All of lore.kernel.org
 help / color / mirror / Atom feed
* [PATCH] perf tools: Add SPE total latency as PERF_SAMPLE_WEIGHT
@ 2021-12-01  0:39 Namhyung Kim
  2021-12-01  5:08 ` Leo Yan
  0 siblings, 1 reply; 3+ messages in thread
From: Namhyung Kim @ 2021-12-01  0:39 UTC (permalink / raw)
  To: Arnaldo Carvalho de Melo, Jiri Olsa
  Cc: Ingo Molnar, Peter Zijlstra, LKML, Andi Kleen, Ian Rogers,
	Stephane Eranian, German Gomez, Leo Yan, Mark Rutland

Use total latency info in the SPE counter packet as sample weight so
that we can see it in local_weight and (global) weight sort keys.

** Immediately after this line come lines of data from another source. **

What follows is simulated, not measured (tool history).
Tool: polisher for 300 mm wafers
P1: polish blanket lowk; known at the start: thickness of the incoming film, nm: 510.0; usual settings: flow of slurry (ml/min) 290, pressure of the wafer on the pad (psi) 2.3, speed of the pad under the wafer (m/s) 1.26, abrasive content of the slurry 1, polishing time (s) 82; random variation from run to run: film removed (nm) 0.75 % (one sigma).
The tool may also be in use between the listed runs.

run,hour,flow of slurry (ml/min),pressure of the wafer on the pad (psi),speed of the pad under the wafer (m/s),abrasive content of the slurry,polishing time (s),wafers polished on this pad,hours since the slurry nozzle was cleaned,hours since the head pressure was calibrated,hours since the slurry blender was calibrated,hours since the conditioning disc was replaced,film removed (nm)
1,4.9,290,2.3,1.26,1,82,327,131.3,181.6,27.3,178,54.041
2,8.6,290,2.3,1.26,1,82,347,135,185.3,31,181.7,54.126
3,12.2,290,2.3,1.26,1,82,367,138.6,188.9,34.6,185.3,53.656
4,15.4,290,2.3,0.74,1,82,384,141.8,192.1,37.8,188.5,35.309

Maybe we can use PERF_SAMPLE_WEIGHT_STRUCT to support ins_lat as well
but I'm not sure which latency it matches.  So just adding total
latency first.

Cc: German Gomez <german.gomez@arm.com>
Cc: Leo Yan <leo.yan@linaro.org>
Cc: Mark Rutland <mark.rutland@arm.com>
Signed-off-by: Namhyung Kim <namhyung@kernel.org>
---
 tools/perf/util/arm-spe-decoder/arm-spe-decoder.c | 2 ++
 tools/perf/util/arm-spe-decoder/arm-spe-decoder.h | 1 +
 tools/perf/util/arm-spe.c                         | 4 +++-
 3 files changed, 6 insertions(+), 1 deletion(-)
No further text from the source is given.